Train operators, for example, can benefit from the Jungle.ai software. For example, a train company could "just send two guys in a van" two weeks ahead of time to fix the problem predicted, instead of facing the risk of possible train derailments or penalty fines, Kock said.

Energy companies can also tap the predictive capabilities of Jungle.ai that prevented the failure of a section of the Portuguese electricity grid run by EDP. The startup also won a prize at the end of 2017 for its prediction of failure for one of EDP's wind turbines.

In the case of wind turbines, the Jungle.ai platform collects and monitors the data stream of a specific wind turbine to compute the turbine's power output, the rotation speed of the rotors and generators, the pitch of turbine blades and the wind direction and speed during its lifetime. 

The analysis of the big data, within stipulated parameters, can then be used to predict the future performance of that specific turbine monitored, using the Jungle.ai software. In addition, a dashboard displays real-time recommendations to pre-empt, or even prevent, the negative outcomes foreseen.

Jungle.ai can also play a pivotal role in the wind energy sector, as an integral part of alternative solutions to help nations to move away from fossil fuel-generated energy. "One of the main reasons that wind energy is not being adopted is because it costs a lot in insurance policies. No one knows what will happen. It is an immense problem as the turbines could break down randomly, or fail to supply the energy as expected," said Kock.

But within two days of monitoring a wind turbine, Jungle.ai was able to reduce the cost of operating a wind turbine by 15%, which is vital to an industry that needs to become economically viable as an attractive energy alternative. "When we realized this potential, we knew we had to go all out for it," he added. 

"Going all out" included seeking funding and moving from Kock's native Netherlands to set up Jungle.ai's new headquarters in Portugal. For six months in 2018, the startup also participated in the Free Electrons acceleration program, among the 15 startups chosen "to transform the energy market with next-generation ideas."

Free Electrons, with EDP as a major sponsor, focuses on entities that have already created a working prototype. That initial funding and access to a wide network of power companies that are leaders in the clean energy transition through the program eventually led Jungle.ai to clinch the EDP deal.

Born from a bar meeting

Kock is a graduate in architecture, design and business with no IT background. While at university in the Netherlands, he was analyzing sports broadcasts to decide on the best locations for advertisements to appear the most frequently within the camera shots. He had spent six months working on an algorithm for an ad placement formula to get the best return on investment. But after reading research papers on AI, Kock tried new techniques and got significantly better results in only a week.

"Instead of reprogramming all the rules, you make the program learn the rules from your content- something clicked for me," he said. "I thought, this is going to be big. It's the biggest thing I've witnessed in Computer Science, and from that moment on, I thought we need to switch everything we're doing."
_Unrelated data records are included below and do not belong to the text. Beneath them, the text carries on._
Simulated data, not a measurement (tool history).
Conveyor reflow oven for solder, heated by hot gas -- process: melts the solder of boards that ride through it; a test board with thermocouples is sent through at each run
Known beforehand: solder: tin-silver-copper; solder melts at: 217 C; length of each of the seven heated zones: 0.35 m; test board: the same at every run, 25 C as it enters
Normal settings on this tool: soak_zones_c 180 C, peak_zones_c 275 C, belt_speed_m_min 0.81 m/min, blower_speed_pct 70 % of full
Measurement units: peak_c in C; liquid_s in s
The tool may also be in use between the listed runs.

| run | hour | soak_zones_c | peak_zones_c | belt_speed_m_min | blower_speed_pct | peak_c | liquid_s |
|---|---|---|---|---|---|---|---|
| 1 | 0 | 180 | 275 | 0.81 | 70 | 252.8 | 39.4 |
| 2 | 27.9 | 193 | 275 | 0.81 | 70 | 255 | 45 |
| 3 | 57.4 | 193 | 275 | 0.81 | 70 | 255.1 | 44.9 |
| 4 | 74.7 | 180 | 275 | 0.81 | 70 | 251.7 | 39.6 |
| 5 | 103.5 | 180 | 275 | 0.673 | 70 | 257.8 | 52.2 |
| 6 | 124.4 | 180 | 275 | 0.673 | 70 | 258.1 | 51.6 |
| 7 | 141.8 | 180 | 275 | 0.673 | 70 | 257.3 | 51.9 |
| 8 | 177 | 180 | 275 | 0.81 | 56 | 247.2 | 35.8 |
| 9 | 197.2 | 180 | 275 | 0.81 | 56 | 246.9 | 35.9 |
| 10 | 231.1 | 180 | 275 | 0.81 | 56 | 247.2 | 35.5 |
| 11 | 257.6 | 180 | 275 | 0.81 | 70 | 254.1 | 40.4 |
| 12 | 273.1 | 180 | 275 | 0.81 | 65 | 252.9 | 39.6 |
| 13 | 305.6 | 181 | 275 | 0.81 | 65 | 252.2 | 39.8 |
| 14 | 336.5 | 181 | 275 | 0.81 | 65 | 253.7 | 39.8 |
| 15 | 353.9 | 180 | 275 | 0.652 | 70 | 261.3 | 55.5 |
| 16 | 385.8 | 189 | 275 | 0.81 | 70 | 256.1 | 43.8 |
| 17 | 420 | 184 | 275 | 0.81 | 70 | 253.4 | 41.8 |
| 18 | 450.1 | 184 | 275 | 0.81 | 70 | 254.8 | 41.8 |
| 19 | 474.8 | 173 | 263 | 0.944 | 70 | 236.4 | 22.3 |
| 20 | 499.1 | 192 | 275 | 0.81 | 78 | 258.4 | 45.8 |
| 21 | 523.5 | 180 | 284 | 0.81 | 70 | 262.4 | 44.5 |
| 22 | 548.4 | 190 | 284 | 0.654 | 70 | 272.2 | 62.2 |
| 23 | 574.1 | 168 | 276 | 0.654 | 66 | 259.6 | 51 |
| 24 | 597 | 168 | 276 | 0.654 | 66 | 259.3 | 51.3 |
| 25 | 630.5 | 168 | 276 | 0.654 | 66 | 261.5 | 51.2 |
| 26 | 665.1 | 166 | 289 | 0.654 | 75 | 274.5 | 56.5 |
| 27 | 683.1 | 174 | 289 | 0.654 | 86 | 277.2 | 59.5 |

Just eight years ago, it was in the Dutch city of Delft that Kock met Silvio Rodrigues from Portugal. Rodrigues had gone to study Electrical Engineering and was looking for accommodation. Through a mutual friend, they became student housemates and ended up working together on various AI research projects. Then came Alexander Helmer, a Mathematics student who had overheard the entrepreneurial Kock pitching to a potential investor in the bar that Kock had turned into his own creative co-working space and office. That chance meeting at the bar was in 2014 when Helmer was reading a master's in Aerospace Engineering at Delft University of Technology.

All three graduated from the same university, but it was only in 2016 that they decided to formally join forces to establish the startup. By that time, they had developed more expertise. Helmer had worked at Google Nest as an algorithm engineering intern, Kock had started his own data analytics agency and Rodrigues had obtained a doctorate in the development of a framework to integrate, automate and optimize the design of offshore wind farms.

Jungle freedom

Kock recounted how the startup was renamed Jungle.ai when they started pitching to potential investors. The investors liked the idea of exploring the "living jungle" to discover amazing things. "The jungle is also dangerous to those who don't know what they are doing. So we're like guides in the jungle," he explained.

The first big break came soon after the startup was launched in 2016. In September that year, Jungle.ai was able to access the entire dataset of all the times of the track switches on the Dutch railway that used a system of simple actuators.

"Within two weeks we used all the scales we had. We went from knowing nothing to being able to predict when these things could break two weeks ahead of time, an insane amount of accuracy," Kock said. "We knew we're doing something useful when another team had worked on it for one year and only got 76% accuracy."  

The company moved to Lisbon in January 2018 after visiting the city to celebrate a project. The team was impressed by the city's welcoming climate and culture, both literally and in terms of the startup ecosystem.

"In Holland, it took six months for us to find somebody. Here, we just cross-referenced university directories and in no time, we found quite a few people who wanted to join the team. In Holland, our colleagues were struggling to get one or two tech staff. But from Portugal, we received 108 applications for summer internships," Kock said. "So, one morning in 10 minutes, we canceled the rent of our Dutch office. One week later, we were in Portugal."

Recruiting the right staff for expansion is the next objective. Jungle.ai is currently on a recruitment drive for more data technicians. "Our business has skyrocketed. We're easily going to double or even triple in size this year. I know we're going to be successful but we aim to stay humble. This is a step on our path to freedom that will give us the ability to really cause change. As long as you have great individuals you can conquer anything," he summed up.